Why Orange wine is called The New Rosé?

If you’ve never heard of orange wine, it’s OK.
Those whites, reds and rosés get all the attention, but orange wines — which the New York Post proclaimed in May to be the “new rosé,” and Vice discovered for itself in June — are having a moment.
Restaurants in many countries are adding them to their menus, and people are drinking up!

Orange wines, also known as “contact” or “skin contact” wines, are essentially white wines that are produced like reds. Whereas a white wine never makes contact with the grapes’ skins, an orange wine is made out of white-fleshed grapes (Pinot Gris or Rkatsiteli, for example) and is then left in contact with the skins (which can range in color from white to purple) for days, weeks or months. This “brings about the [orange] color, but also increases the tannins,” explained Scott Carney (master sommelier).

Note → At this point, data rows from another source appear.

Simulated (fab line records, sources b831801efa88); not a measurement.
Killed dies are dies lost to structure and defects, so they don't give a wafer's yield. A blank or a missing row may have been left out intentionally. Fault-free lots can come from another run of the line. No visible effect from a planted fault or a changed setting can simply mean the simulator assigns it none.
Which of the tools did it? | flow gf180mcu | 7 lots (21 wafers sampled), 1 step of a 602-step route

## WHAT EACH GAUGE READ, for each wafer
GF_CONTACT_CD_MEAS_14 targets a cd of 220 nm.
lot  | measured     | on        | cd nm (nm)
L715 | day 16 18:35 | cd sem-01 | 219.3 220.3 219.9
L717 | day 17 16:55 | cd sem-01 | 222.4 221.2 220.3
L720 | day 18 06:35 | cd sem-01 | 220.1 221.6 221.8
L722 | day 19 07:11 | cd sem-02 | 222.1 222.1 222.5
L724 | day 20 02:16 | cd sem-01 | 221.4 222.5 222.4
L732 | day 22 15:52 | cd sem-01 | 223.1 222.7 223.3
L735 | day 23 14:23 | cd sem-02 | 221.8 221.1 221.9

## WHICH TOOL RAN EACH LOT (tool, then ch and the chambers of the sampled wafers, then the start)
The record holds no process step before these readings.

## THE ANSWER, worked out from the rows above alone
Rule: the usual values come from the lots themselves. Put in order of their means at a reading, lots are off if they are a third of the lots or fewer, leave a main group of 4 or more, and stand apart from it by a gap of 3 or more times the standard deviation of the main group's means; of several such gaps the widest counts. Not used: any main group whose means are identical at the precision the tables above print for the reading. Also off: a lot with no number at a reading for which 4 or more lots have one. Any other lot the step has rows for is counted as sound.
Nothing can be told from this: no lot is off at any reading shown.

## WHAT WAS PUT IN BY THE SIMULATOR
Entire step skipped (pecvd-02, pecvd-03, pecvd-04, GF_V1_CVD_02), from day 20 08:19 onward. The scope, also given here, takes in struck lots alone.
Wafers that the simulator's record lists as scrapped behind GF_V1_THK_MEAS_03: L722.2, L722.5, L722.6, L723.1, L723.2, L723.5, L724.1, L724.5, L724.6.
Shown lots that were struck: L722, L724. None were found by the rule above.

Think of it this way: If you look forward to a rosé as a refreshing alternative to red wine, orange wines are the reverse: They’re chilled but with higher levels of tannins, meaning they’re white wines complex enough to stand up to red meat.
Because of the wide variety of regions now producing orange wines, Carney said they’re available in “a whole smattering of colors. They’re more full flavored, with the tannins and higher natural acidity, which means they can stand up to more complex dishes, [such as] white-meat fish and saltier cheeses and dishes rich in butter and fat.”

Recently, more and more Greek wineries have started to produce excellent orange wines, such as ANATOLIKOS & PIERIA ERATEINI.